I would like to find the total line number of a text file ( > 60 GB) using the Windows command prompt.
I used:
findstr /R /N "^" file.txt | find /C ":"
But, the returned result is a negative number. Is it overflow? The file have not more than 5 billion lines. For an integer (4 Bytes), its max range is From −2,147,483,648 to 2,147,483,647. So, I need to design a script to count the number by dividing the result with 1000 ?
If yes, please help me with how to design the Windows batch file.
You could try a JScript solution. JavaScript numbers are always a 64-bit float data type, accurate up to 15 digits as integers. It'll take a while though. It takes me about 15 seconds to count the lines in a 100 meg XML file with this script.
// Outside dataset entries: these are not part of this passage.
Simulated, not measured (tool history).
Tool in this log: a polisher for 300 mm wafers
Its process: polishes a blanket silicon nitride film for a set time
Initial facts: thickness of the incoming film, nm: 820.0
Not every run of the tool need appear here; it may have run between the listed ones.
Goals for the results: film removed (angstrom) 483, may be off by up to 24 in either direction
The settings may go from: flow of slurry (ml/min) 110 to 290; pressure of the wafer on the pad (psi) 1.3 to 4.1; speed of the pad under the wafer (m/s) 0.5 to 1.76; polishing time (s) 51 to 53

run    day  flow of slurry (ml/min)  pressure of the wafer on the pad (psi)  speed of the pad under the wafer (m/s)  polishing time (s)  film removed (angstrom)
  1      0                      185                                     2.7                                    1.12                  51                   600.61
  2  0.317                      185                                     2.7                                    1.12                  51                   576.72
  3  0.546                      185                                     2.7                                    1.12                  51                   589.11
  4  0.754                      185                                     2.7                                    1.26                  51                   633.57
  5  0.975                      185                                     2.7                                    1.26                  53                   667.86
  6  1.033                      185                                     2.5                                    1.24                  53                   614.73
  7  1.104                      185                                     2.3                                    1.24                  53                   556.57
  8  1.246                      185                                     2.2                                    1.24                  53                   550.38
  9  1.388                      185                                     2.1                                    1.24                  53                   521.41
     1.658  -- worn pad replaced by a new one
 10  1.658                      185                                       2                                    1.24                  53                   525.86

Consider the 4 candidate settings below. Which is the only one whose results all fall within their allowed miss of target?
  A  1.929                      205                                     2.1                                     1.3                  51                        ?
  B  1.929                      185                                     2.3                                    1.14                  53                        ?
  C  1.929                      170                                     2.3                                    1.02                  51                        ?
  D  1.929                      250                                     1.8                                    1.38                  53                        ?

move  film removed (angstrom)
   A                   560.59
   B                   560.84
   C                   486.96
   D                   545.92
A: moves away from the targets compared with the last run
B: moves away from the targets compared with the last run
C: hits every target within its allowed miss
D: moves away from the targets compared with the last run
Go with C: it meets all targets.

Edit: Since the float datatype wasn't large enough, I modified the script to use an array as a counter, then output the result as a joined string. As long as fso.OpenTextFile().SkipLine()
doesn't choke (for which there is no solution but to try a different language, maybe Python or Perl?), this should work, and hopefully it won't be too expensive a hit on performance. I tested it on a 4.3 gig ISO file and it took about 8 minutes.
@if (@a==@b) @end /*
:: countlines.bat
:: usage: countlines.bat filetocount.log
:: batch portion does nothing remarkable
:: but relaunches itself with jscript interpreter
@echo off
cscript /nologo /e:jscript "%~f0" "%~f1"
goto :EOF
:: end of batch / begin JScript */
var fso, f, file = WSH.Arguments(0), longVal = [0],
ForReading = 1, ForWriting = 2, b4 = new Date();
// inherits global array longVal[]
// increments each element from right to left
function inc() {
for (var i=longVal.length - 1; i>=0; i--) {
if (++longVal[i] == 10) {
longVal[i] = 0;
if (!i) {
longVal.splice(0, 0, 0);
i++;
}
continue;
}
else break;
}
}
fso = new ActiveXObject("Scripting.FileSystemObject");
f = fso.OpenTextFile(file, ForReading);
while (!f.AtEndOfStream) {
f.SkipLine();
inc();
}
WSH.Echo(longVal.join(''));
f.Close();
var stopwatch = 'Line count completed in ' + ((new Date() - b4) / 1000.0) + 's';
WSH.StdErr.WriteLine(stopwatch);